Java Concurrent - Thread synchronization in Fork/Join - LU decomposition

1k views Asked by At

During developing a Java software, I asked here Java Concurrent - no speedUp gained LU algorithm - False sharing? why I don't have no speed up parallelizing this code using CyclicBarrier.

       public void decompose(){
int n = A.length;
for(int k=0; k<n-1;k++) {
    for(int i=k+1; i<n; i++) {
        A[i][k] = A[i][k]/A[k][k];
        for(int j=k+1; j<n; j++) {
            A[i][j] = A[i][j] - A[i][k] * A[k][j];
        }
    }
}
decomposed = true;
}  

The algorithm basically do the gaussian reduction of the matrix

After some discussion (if you interested just see the comments), an user (brettw) replied with this solution using the Fork/Join Java Framework:

    public void decompose()
{
 final Semaphore semaphore = new Semaphore(0);

class Decompose extends RecursiveAction {
    private final int k;

    Decompose(int k) {
        this.k = k;
    }

    protected void compute() {
        final int n = A.length;
        for (int i = k + 1; i < n; i++) {
            A[i][k] = A[i][k] / A[k][k];
            for (int j = k + 1; j < n; j++) {
                A[i][j] = A[i][j] - A[i][k] * A[k][j];
            }
        }

        semaphore.release();
    }
}

ForkJoinPool mainPool = new ForkJoinPool();
for (int k = 0; k < A.length - 1; k++) {
    mainPool.execute(new Decompose(k));
}
semaphore.acquireUninterruptibly(A.length - 1);
}

The problem is that this algorithm doesn't produce the expected result since there is no synchronization with the worker (every row have to be update the all the value for increment the k value).

My question is:

What kind of synchronization strategy you would suggest since I cannot foresee the number of threads/workers?

1

There are 1 answers

1
edharned On BEST ANSWER

You are not using the Fork-Join pool the way it was intended. You need to fragment the work into small sections. Then decompose() each section and combine the results.

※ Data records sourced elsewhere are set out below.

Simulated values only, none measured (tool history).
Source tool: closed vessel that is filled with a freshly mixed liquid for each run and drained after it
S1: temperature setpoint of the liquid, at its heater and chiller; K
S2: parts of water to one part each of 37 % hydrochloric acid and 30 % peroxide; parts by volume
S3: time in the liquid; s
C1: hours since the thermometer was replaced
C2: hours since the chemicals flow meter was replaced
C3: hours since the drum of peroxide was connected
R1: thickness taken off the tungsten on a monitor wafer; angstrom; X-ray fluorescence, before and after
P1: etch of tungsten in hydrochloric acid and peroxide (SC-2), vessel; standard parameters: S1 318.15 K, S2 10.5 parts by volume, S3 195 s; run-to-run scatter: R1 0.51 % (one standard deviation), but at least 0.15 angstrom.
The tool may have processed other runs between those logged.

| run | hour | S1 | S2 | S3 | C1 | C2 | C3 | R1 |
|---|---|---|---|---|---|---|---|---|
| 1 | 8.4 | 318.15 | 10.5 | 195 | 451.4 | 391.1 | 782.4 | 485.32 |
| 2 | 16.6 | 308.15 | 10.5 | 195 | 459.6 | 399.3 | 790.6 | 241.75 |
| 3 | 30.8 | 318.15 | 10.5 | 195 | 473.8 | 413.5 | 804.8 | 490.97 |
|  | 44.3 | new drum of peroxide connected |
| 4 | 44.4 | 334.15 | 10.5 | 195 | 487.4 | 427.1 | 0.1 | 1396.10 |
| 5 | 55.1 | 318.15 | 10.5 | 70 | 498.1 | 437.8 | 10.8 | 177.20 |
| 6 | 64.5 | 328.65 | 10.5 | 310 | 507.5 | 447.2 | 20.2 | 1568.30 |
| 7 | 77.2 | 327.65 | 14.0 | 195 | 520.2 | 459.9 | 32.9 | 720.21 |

compute() needs code such as:

if (work < max) {
   work left = split left half
   work right = split right half
   fork (left) 
   right.compute()
   left.join()
} 

Without splitting the work you are not going to use multiple threads. Using semaphores single threads the work and you will never see a speed up.

Look at the examples in the API for using this framework.